Release:              #4297-99
For Release:      August 2, 1999

CFTC FILES COMPLAINT IN MINNESOTA FEDERAL COURT AGAINST COMMODITY TRADING ADVISOR, PELTON STREET PUBLISHING, INC., AND ITS PRINCIPAL, ROGER MARTIN HOY, CHARGING FRAUD IN SOLICITING CUSTOMERS FOR COMMODITY TRADING COURSE

CFTC Seeks Injunctive and Other Equitable Relief, Including Disgorgement of Ill-Gotten Gains, Restitution to Defrauded Customers, and Civil Monetary Penalties

WASHINGTON -- The Commodity Futures Trading Commission (CFTC) announced the filing on August 2, 1999, of a four-count civil injunctive complaint in the U.S. District Court for the District of Minnesota against Pelton Street Publishing, Inc. (Pelton), a South Dakota corporation with offices in Minnetonka, Minnesota, and its president and principal, Roger Martin Hoy a/k/a Roger Martin. The complaint alleges that Pelton and Hoy fraudulently solicited members of the public to purchase a 90-day commodity trading "course" called "The Keys to the Marvelous Money Machine" (the "Money Machine"). Pelton has been registered with the CFTC as a commodity trading advisor (CTA) since October 1998.
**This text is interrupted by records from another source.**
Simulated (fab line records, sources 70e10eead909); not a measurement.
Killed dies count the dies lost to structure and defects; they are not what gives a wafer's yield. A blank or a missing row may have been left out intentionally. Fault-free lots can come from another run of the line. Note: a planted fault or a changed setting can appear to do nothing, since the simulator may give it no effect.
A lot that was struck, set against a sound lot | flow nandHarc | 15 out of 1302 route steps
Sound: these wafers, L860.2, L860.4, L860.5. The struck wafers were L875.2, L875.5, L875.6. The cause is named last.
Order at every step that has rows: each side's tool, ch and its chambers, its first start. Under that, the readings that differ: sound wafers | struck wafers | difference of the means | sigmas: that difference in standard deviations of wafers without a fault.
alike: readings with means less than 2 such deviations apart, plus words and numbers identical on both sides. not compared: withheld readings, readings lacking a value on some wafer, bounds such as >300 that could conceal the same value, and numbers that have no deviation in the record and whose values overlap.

Specifically, the complaint alleges that from at least October 1998 through the present, in mail solicitations sent nationwide, Pelton and Hoy have falsely claimed that Hoy has personally made substantial profits through futures trading, that purchasers of the Money Machine are likely to achieve substantial profits with minimal or no risk, and that specific commodity traders have made extravagant profits by using the Money Machine. According to the complaint, the defendants' mail solicitations also include testimonials that falsely purport to be from customers who have purchased the Money Machine and make false claims of huge profits achieved by using the course. Defendants' commodity trading course, the complaint alleges, consists of a manual and audiotapes that describe basic information about futures and options trading, provide a trading strategy, and purport to teach how to use stop loss orders and options to trade in a manner described as "virtually risk free." It is also alleged that the course includes 90-day access to messages recorded by the defendants that can be retrieved through an automated telephone system.

The CFTC's civil complaint alleges that by making false and misleading statements about the Money Machine, Pelton and Hoy violated the anti-fraud provisions of the Commodity Exchange Act (CEA), specifically sections 4b(a), 4c(b), and 4o of the CEA and CFTC regulations 4.41 and 33.10. The CFTC also charges Pelton with violating CFTC regulation 4.33 by failing to maintain and produce, upon the CFTC's request, copies or transcriptions of the advice it has provided to Money Machine customers through recorded telephone messages.

The CFTC is seeking preliminary and permanent injunctions to prevent Pelton and Hoy from further violating the CEA and CFTC regulations, an accounting, disgorgement of ill-gotten gains, restitution to defrauded customers, and civil monetary penalties of not more than $110,000 per violation or triple the monetary gain for each violation committed.